The success of the drop (and of streetwear) has always depended on community, as well as the relationship between community and identity. Getting dressed—and the way one chooses to engage with or disengage from self-styling and branding—is often the most consistent aesthetic act that a person participates in, whether or not they claim an interest in fashion. Yet fashion is often under-considered as a form of social and cultural participation worthy of careful examination, neglecting the fraught power play between individuals (often youth), small brands and multinational corporations alike and visual culture.
Eliciting insight and expertise directly from customers is actually the cornerstone of how sneakers and streetwear have aligned themselves with broader social shifts. As a category of dress, “streetwear” was built at the intersection of merchandise and what advertising executives now cryptically call “culture,” in reference to information and behavioral patterns mined from real communities and marketed to simulate these precise social phenomena. Describing his fieldwork during the formative years of Jordan, brand architect Erin O. Patton recalled in his 2009 book Under the Influence, “We would go uptown to Harlem to 125th Street and spend time at retailers like Dr. Jays and Jimmy Jazz. We’d normally hit the store around 3 pm to catch the ‘sneakerologists’ as we called them. The customers were the kids who could tell you more about the sneaker than the product marketer.” Patton went on, “Many times I would act as a secret shopper and ask the sneakerologists what they liked about the Jordan product they were buying. It was unbelievable how premeditated the purchase was. Kids would walk into Dr. Jays, head up the stairs and go straight to the sales associate without even looking at the shoe wall. In fact, the only question they asked about the product was if their size was available.” Already, drops drew shoppers who wanted something special and specific, including those who possessed an unusual understanding of the valence of the item they were about to buy.
Today, the popularity of the drop—increasingly corporatized and standardized—is just one response to enormous manufacturing spikes made possible by a globalized workforce. The decreasing cost of making things means more and more stuff, but the vast majority of workers still can’t afford to buy it. Carefully conjured illusions of scarcity and high value camouflage this fundamental contradiction of global capitalism—one that the fashion industry makes particularly clear. And, as it so happens, the fashion industry is in the midst of seismic shifts.
As a distribution method, the drop reflects the era of just-in-time production, when technological advancements in manufacturing have rendered a multi-month, seasonal factory cycle irrelevant and made vertical integration increasingly attractive. As garments can be produced faster and faster, design decisions can also be reactive, responding directly to consumption patterns as well as broader cultural shifts. This exact kind of supply chain management has been the key to the behemoth known as Zara, for example, which manufactures only a small fraction of its styles in advance and is constantly reassessing, editing and adjusting product midseason. But in order to do this, its team cannot rely exclusively on the cheap, outsourced labor typical for advanced lead-time and they have instead turned to higher tech, small batch and often localized production. New inventory arrives in stores twice each week. Though Zara doesn’t market this as a drop, for all intents and purposes, it is. In this sense, the drop is not just an artificial mechanism for producing a frenzy. It is part and parcel of the entire future of the commodity: how products will be conceived, created and delivered to customers.

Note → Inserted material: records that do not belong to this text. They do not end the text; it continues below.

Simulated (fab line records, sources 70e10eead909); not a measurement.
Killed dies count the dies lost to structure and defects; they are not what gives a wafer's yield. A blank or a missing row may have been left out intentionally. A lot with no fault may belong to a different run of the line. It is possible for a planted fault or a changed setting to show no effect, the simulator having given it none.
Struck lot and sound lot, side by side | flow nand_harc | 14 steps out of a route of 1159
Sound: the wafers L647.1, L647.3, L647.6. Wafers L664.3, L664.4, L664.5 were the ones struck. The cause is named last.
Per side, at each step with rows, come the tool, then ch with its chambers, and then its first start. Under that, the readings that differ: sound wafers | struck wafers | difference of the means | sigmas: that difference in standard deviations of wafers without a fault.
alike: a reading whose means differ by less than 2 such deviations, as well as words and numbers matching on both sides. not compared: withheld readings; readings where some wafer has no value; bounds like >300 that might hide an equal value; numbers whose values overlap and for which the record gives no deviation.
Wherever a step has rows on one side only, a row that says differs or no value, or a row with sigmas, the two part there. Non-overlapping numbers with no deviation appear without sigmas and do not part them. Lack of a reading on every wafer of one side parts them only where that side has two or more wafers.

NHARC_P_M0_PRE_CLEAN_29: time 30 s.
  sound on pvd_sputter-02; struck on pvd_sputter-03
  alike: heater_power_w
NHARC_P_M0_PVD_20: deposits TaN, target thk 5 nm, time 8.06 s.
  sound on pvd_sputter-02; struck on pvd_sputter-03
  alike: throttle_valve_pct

In 2015, Lawrence Lenihan cofounded Resonance, a venture operating company that invests in early-stage fashion brands and specializes in sustainable, “demand-driven production.” During a recent conversation with Dry Clean Only, Lenihan observed that middleman retailers are becoming less and less important. There is a shift for brands to sell directly and immerse themselves in the culture of their customer-bases via events and experiences. As he put it, “This is a moment of massive supply chain realignment as companies reassess the balance between value added and value taken.” According to Julien Darnell—a Queens-native and streetwear retail veteran who has worked for David Z, Kith and, currently, Extra Butter—“The drop is the major forming factor in this thing we call ‘culture.’ Speaking to Dry Clean Only, he points out, “[The drop cycle] made getting new sneakers (or clothes) an important event rather than just a utilitarian purchase. It made a release a ‘holiday.’ It drove people to seek out their own style, rather than just showing up to a store and buying whatever happened to be available.” Energy and intimacy were, at one time, the unique currency of operations like Supreme. Companies are now asking—how do we replicate this “Supreme effect” at scale? How do we connect with a diffuse and itinerant online generation?
Designers Public School and Alexander Wang have both recently announced that they will no longer participate in New York Fashion Week (joining Rodarte, Proenza Schouler, Thom Browne and Joseph Altuzarra), utilzing direct-to-customer approach that disseminates product via drops instead. Nike and adidas are also making quick moves to hone in on their customers and provide a more personalized, time-sensitive shopping experiences. In October, Nike announced one step in a broader shift aimed at customer proximity, slamming what Nike Brand President Trevor Edwards called “undifferentiated, mediocre retail.” The first move is to cut back their distribution network, as well as the volume and diversity of merchandise. Though Nike reps says they will not completely sever ties with retailers, it will select just forty (from a network of 30,000) with whom it will work closely on exclusive, reactive products and releases. They have also launched a membership program that tempts with first dibs on limited run gear. Meanwhile, adidas is making serious investments in entirely unprecedented innovations in manufacturing. Its new Speedfactory facilities aim to expedite both design and production, dismantling the typical 18-month “industry standard” that charts a shoe’s timeline from concept to arrival in-store. This process would focus on the trends and stylistic sensibilities relevant to local consumers and initial press materials characterized forthcoming releases as “specifically tailored” and “limited run.” Even the largest and most capable companies in the world are mastering the simulation of constraint—realizing that proximity, illusory or otherwise, will be the crux of their survival.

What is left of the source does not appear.